Culture, Travel & Sport

New short story collection sheds light on war and reconciliation in the Western Balkans

In the Western Balkans, issues of reconciliation and overcoming the past are still a stumbling block to progress. Often ignored by politicians and mainstream society, it has fallen largely to activists and artists to keep the discourse alive.

Based in Sarajevo and Belgrade, the Centre for Nonviolent Action has for the past four years been attempting to reconcile the Western Balkans with its past through its Biber short story competition.

The competition prompts authors from the region who write in BHS (Bosnian, Croatian, Serbian), Macedonian, and Albanian to share their stories on the subjects of reconciliation, understanding, overcoming the past, and more.



Last December, Biber closed submissions for its fourth round of the competition, having received more than 750 stories. And now, to start off the new year, stories from the previous three competitions have been translated into English for the first time.

The volume, containing some forty stories by authors from all around the region, represents a unique glimpse into the events of the 1990s and the trauma it has wrought both on those who lived through it and who are still living in its aftermath.

While much has been written and reported about the civil war of the 1990s in the wake of the break-up of socialist Yugoslavia, and its political implications, the personal and the emotional remains rarely discussed outside of the region. This new volume is therefore a welcome addition to the discourse that surrounds the break-up of Yugoslavia.

A logical step

Lejla Kalamujić, a novelist and playwright from Sarajevo, who has served as a jury member at the competition and whose It’s Snowing Again, Snow White is featured in this collection, tells Emerging Europe that publishing a volume in English was a logical next step.

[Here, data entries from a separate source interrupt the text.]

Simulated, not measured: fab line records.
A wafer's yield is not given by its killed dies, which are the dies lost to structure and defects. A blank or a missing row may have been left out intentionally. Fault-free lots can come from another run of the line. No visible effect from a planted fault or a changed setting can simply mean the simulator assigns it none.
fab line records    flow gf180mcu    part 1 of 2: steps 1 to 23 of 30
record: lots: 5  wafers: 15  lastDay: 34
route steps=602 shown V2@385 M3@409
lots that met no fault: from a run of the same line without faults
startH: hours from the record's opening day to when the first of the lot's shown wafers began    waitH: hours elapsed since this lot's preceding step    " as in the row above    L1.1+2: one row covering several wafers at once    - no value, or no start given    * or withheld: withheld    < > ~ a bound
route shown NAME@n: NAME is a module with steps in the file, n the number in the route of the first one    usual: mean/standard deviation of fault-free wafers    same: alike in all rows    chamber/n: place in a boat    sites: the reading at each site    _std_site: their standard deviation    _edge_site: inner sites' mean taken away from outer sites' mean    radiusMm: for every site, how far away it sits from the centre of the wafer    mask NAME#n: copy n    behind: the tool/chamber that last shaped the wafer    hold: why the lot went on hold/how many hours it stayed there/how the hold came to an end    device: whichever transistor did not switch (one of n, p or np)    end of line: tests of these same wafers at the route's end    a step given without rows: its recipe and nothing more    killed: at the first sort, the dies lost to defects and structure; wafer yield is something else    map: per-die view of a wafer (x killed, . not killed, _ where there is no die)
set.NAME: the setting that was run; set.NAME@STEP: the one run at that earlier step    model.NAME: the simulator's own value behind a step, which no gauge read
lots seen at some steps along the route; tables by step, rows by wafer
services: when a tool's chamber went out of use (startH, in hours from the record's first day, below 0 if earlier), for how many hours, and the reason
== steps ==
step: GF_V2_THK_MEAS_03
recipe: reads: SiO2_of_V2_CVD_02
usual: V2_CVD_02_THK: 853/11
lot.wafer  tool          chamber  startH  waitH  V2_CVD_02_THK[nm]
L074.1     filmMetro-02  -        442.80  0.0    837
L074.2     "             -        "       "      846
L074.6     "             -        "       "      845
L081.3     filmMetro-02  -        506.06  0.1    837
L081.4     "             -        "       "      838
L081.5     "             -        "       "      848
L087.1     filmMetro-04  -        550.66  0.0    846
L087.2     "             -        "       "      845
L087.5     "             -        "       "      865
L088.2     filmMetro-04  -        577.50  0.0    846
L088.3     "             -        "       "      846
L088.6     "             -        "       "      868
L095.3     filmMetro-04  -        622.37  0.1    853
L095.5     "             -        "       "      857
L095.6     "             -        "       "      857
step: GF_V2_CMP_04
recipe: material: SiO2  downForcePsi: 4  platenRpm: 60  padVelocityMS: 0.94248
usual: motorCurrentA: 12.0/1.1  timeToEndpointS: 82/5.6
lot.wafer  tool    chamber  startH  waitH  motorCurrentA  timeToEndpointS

“There is still an interest for everything that happened in Yugoslavia in the 1990s,” he says. “Often this is the most interesting subject to readers outside of the region, so this collection will undoubtedly contribute to better understanding of everything that has happened to us.”

An average year in the competition attracts several hundred submissions, so there is still clearly a desire and a need to talk about these issues and strive toward better understanding and reconciliation.

“Overcoming the past is an important subject in art. The war happened to us all, artists included. We all deal with our own histories in various ways,” Ms Kalamujić adds. “If we chose art as the field of our activity, then that field is definitely open for examining and facing the demons of war.”

Words matter

For Monika Herceg, a Croatian poet and the winner of the previous edition of the competition, the short story The Head was her first foray into prose.

“The text is what matters, and it’s important for me that the stories I want to tell have a literary value,” she tells Emerging Europe.

When it comes to the value of such stories as a means of social engagement, she is agreement with Ms Kalamujić.

“I deeply believe that art can always be a solution,” she says. “Whether it is the subject of reconciliation or the current migrant issue.”

Ms Herceg grew up in a village close to Petrinja – recently hit by an earthquake – which she describes as heavily war torn.

“Later throughout the years I watched as the consequences of this war for people and their relationships, and this is a subject I am still interested in, the ways in which humanity could be elevated over nationality and, the ways in which wounds could heal,” she explains.

Politics gets in the way

Like many activists and political commentators, Ms Herceg says that efforts and reconciliation are frustrated by politics.

“The biggest issue is that politicians aren’t working for reconciliation, but are constantly dragging skeletons out of closets and the earth, and using them to build their political campaigns,” she says. “If you keep stepping on people’s wounds, they will never close.”

Along with Ms Herceg, many other writers from the region are featured in the volume, which is available as a free download from the Biber website. For many of them, this will be the first time their work is available in English, to audiences outside of the region.

Ms Herceg believes that there is tremendous importance in that fact.

“Any literature from this region being translated is important, especially when it comes to understanding its dynamics,” she says. “In the last two generations, we’ve had two big wars, and this constant terror that affected families is still felt by the generations that remain. It’s important that these stories are being told, and read.”

In her view, this gives a voice to those who need to be heard.

“This way we might reclaim something from the pain that our parents and grandparents went through,” she says.

Themes of understanding the human cost and the human experience of war pervade the story collection. Intimate portraits of both the victims and the perpetrators challenge readers. Understanding the political dimension of war is one thing, but its human costs are always staggering.

“Today’s society is a society of fast information and reaction, but it can also easily be a society of fast fascism, and I believe constant reminders of this are needed, that it’s important to think about history and not fall into such traps,” Ms Herceg concludes.


The short story collection titled Biber 0a: Short Stories on Reconciliation is available as a free download from the Biber website.